New msgstore – Who ‘Dis? A Look At An Updated WhatsApp On Android

6j6jb8

I decided to take a month off from extracurricular DFIR activities after the Magnet User Summit. It was nice not having to carry more than one phone around, to put down the notepad & pen, and to just shutdown at the end of the day. The good (and bad) thing about our discipline is that one can take a break whenever it’s needed and there will be plenty to do when the break is over. So, don’t ever feel bad about taking some time away and letting your brain recharge.

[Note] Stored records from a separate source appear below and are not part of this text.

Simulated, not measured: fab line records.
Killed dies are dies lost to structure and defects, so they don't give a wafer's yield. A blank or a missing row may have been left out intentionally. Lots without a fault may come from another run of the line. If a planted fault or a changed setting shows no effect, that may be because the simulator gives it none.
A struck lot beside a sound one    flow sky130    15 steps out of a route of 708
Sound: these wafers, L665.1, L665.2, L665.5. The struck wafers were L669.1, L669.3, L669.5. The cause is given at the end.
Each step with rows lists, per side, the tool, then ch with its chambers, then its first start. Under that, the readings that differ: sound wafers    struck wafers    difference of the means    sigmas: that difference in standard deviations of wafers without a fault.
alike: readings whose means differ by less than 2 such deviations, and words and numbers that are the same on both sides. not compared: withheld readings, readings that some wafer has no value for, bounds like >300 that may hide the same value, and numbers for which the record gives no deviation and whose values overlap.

However, just because I was taking a break does not mean I was not paying attention. I started to notice a slight uptick in questions about WhatsApp, and a few folks on the Discord server noticed that some tools were no longer parsing messages or linking message attachments on more recent versions of the app on Android. Tool failure happens from time to time. App developers will change something, and an examiner’s tools no longer function as they had previously. When this happens we are left on our own to figure out what has changed and to come up with new ways to get the data we are after. That is why it is important to understand the underlying data so that we not only can compensate for any changes in the data, but also know when a tool gives us an errant reading.

As I tend to do when I see complaints about tools failing to do something with a previously supported app, I decided to take a look at WhatsApp on Android to see what changed. If you are interested in recent versions of WhatsApp on iOS, you will need to wait until August when Stacey Randolph and Chris Vance give their presentation at the 2022 SANS DFIR Summit.

You May Dispense With The Pleasantries

WhatsApp is ubiquitous, so I will skip the background typically seen in my posts and, as they say in Monty Python, get on with it.

For testing, I used my new Pixel 5a, which was running Android 12 with the March 2022 security update. WhatsApp version 2.22.11.82 was used and was the latest version as of the time of this post.  In order to get to this data an examiner’s extraction tool will need to have the ability to access the USERDATA/data/ directory path.

The biggest change, and arguably the most important, is how WhatsApp is storing message content. Like previous versions of WhatsApp, message content is stored in the database msgstore.db, which is found in USERDATA/data/com.whatsapp/databases/, but that is where the similiarities stop.  See Figures 1 & 2.

Figure 1
Figure 1.  msgstore.db from the public Android 12 image (WhatsApp version 2.21.20.20).

Figure 2
Figure 2.  msgstore.db from the Pixel 5a.

As can be seen, the table name that holds message content (red boxes) has changed along with column name (blue boxes). Previous versions of WhatsApp stored message content in the table messages, but this new version is storing it in the table message (singular). The interesting thing is that the version of msgstore.db from the public Android 12 image does have a table called message, but it contains no message content. The column name has changed, too, from data to text_data.

The messages table in the older version of msgstore.db could contain a lot of data depending on how WhatsApp was used. In addition to message content and associated timestamps, it could also contain location data, information about transferred files, and data about other parties in a conversation. In the new version of msgstore.db the table message still contains message content (column text_data – seen in blue box Figure 2) but only references to those other mentioned data points, information about which are contained in other tables. Information was scatterd among other tables in the older version, too, but it did make for some duplication of data as the same data was found in multiple tables. I suspect Meta simply de-duplicated the data. Regardless, most things examiners would be interested in are no longer contained in a single table. The other tables that are relevant for message content are chat (Figure 3) and jid (Figure 4). The former will contain information about any group chats and the latter will contain information about contacts/chat participants.

Figure 3
Figure 3.  chat table.

Figure 4
Figure 4.  jid table.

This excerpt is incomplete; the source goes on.